GREENSBORO - They're the doctors of dirt.
Every year, they come into the biggest arena in central North Carolina and create a mud-packed playground for behemoth machines with wheels as big as any boulder at the N.C. Zoo.
They speak in sign language only they know and work nearly around the clock as they tamp down hills of dirt into a burnt-orange carpet, 6 inches deep, full of humps, jumps and wrecked cars spray-painted Popsicle blue.
It's taken them nearly a day. But they're done, and their handiwork will help attract a crowd of 30,000 fans this weekend to the Greensboro Coliseum to see machines named Grave Digger and Monster Mutt hurdle cars and roar.
It's a moneymaker. And it's one of the coliseum's most anticipated shows every year. But it's the dirt that makes it work.
It comes from a vacant lot across from the arena. Look behind a cluster of billboards off Coliseum Boulevard - and you have to look hard - and you'll see it: a mountain of dirt, sculpted by bulldozers into a big rectangle.
A small crew from Yates Construction in Stokesdale molded that mountain. They usually grade roads or build houses. But this week, they'll take truckloads of dirt to - and from - the arena for the Monster Jam.
They've been doing it for years.
"You see all that dirt out there?" Leo Willard, one of Yates' dump-truck drivers, has told his 12-year-old grandson, Tyler. "We put it out there."
"You did, Bepa?" Tyler responded.
They're grown men with big toys, and they get to play with tons of dirt, dump it onto an arena floor and spend hours sculpting, pushing, pulling and shaving.
This marquee spot for hoops and hip-hop is their big sandbox.
Joe Boyer wears his hunter's camouflage outfit and zigzags across the dirt, with a rod in his hand. He's poking the dirt every few feet to make sure it's six inches deep.
He also eyes every patch he sees, even dropping to his knees. He's looking for trash. He hunts deer and turkey in Mayodan, and he uses those same skills to find rocks, plastic car pieces and strands of wire as long as a garter snake.
By the time he's done, he'll fill three 30-gallon trash barrels.
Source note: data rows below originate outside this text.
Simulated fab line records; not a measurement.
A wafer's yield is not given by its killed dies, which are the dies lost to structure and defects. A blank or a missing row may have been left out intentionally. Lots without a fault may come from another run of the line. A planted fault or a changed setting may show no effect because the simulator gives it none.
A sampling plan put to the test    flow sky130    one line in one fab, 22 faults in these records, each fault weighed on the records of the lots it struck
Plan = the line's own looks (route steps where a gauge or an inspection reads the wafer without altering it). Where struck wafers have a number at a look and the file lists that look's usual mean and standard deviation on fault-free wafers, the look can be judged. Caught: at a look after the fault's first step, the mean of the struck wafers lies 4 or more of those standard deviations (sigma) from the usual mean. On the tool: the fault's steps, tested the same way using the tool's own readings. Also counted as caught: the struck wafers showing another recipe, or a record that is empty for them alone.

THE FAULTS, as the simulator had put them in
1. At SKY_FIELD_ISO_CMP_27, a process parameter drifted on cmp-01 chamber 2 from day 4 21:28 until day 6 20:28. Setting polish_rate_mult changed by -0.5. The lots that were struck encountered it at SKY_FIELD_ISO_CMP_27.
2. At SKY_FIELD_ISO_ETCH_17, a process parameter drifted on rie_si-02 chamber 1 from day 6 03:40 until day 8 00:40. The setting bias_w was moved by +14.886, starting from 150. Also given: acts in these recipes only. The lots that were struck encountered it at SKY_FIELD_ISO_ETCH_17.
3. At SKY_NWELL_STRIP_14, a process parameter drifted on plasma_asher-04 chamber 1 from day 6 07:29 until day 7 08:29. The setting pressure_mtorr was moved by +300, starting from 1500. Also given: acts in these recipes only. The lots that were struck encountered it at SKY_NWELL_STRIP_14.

John Thompson drives the bulldozer. He plows up - and down - small mounds of dirt and levels out all he sees. His head bounces back and forth, looking at either end of his blade to get the dirt the right height.
After 35 years behind a bulldozer, he almost always gets it right.
Off to the side is Don Beal in his caution-orange jacket with "The Dirt Guys" across the back. He's chewing tobacco, carrying a can of orange spray paint.
And he's looking up. Straight up.
Beal can eyeball any arena's ceiling, look around him and pick the track's exact center without pulling out a measuring tape. And nearly every time, he's within an inch - or two.
Several months out of the year, he lays out monster-truck tracks nationwide. From Greensboro to Detroit, Chicago to Providence, R.I., he'll suck down coffee and work until it's done.
He's Dozer Don to some because he runs his own heavy equipment company back in Ohio. But to the jeans-and-boots community surrounding Monster Jam, he's known by another nickname: The Dirt Guy.
And no wonder. He's been designing monster-truck tracks for nearly a quarter-century.
He's brought in his two sons. And he's brought in nearly all the other monster-truck track designers working nationwide. That's a team of 30. And that includes an old racer from Beal's days of running a Motocross track.
Back then, Shawn Arcaro was 15. Today, he's 37, a father of two, a man who hears his 12-year-old son, Brandon, tell his friends, "My daddy knows the owner of Grave Digger."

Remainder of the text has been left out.